Shredding is a kind of littering or spreading, as much as a ploy for indecipherability. Coherent material becomes demolished by its consequence. It is a rebuke to capitalist principles of accumulation that rely on the body’s abstraction. ‘The body’ already, abstracted. Shredding disinvests itself of the totalising whole, exposing any blanketing ‘we’ of subjectivity as a ruse. Articulation and destruction, ambiguity and obligation, specificity and dissolution, singularity and collectivity – their various interchanges and struggles, become descriptors for Hannah Black’s ‘Some Context’.

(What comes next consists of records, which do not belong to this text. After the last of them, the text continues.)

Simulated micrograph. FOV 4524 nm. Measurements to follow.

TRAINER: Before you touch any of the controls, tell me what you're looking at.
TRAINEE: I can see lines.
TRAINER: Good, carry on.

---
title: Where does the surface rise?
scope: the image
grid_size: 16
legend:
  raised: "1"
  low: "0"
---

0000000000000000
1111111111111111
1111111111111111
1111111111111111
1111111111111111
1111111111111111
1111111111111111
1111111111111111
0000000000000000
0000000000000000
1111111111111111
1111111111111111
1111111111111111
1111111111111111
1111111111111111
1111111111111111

‘The Situation’ (2017) is a book of transcribed, edited and redacted conversations between the artist and friends about ‘the situation’. The universal imposition of the title, ‘The Situation’, immediately cracks open its cause: questioning the Enlightenment ideals of universalism, displaying their ongoing violence and contemporary inadequacy. The conversations prioritise a close at hand analytic rigour, at times diarisitc: ‘My situation also right now is having felt, for the last few months, paralysed by attention … I haven’t written anything that I feel is worthwhile because I feel like I’m chasing some version of myself and what role I perform for people … I just don’t want people to think I’m anything.’ The conversations are peppered with brutal, immediate, facticity. Throughout the size of this situation, the most banal minutiae of cognitive interiority prove essential, with Black rejecting their gendered imposition of frivolity.
20,000 free copies of ‘The Situation’ (2017) are stacked in the centre; the shredded text litters the floor and provides the stuffing for a selection of lumpen, eyeless, cuddly toys – ‘transitional objects’ to be destroyed at the close of the exhibition. Child-like clay sculptures blend imperceptibly with the concrete floor in the form of facial trimmings: eyes, smiles, the occasional vacuous figure complete with anarchic grin.
The conversations show how erasures of difference in a collective ‘we’ flatten the political horizon into spectacle, cajoling the individual into a self-critique of the underlying passivity of our politics of hope. Engaging in a Marxist black feminist framework Black wrestles with pleasure, judgement, the limits of relation and the vastness of unthought.
Shredding as form; illiterate like dust. This decompression goes some way in emphasising the multifaceted nature of identity, as well as its profound instability. So too, does shredding display the potential in the uselessness of art, a dustbin: ‘I like the dustbin kind of dimension of art being this place where other things come for refuge or some to die … it’s terrifyingly open in some way.’
The book exists in a limited sense; the show will be undone, without concrete ownership. In a volatile world loosed from existential moorings, ‘Some Context’ grapples with correlationism and the violence of empty historical category, to, in its close minutiae, express a collectivised assemblage of subjectivities that understand theory can totalise as much as the situation. So, you start where you have access, where your meaning is assembled in a broken whole.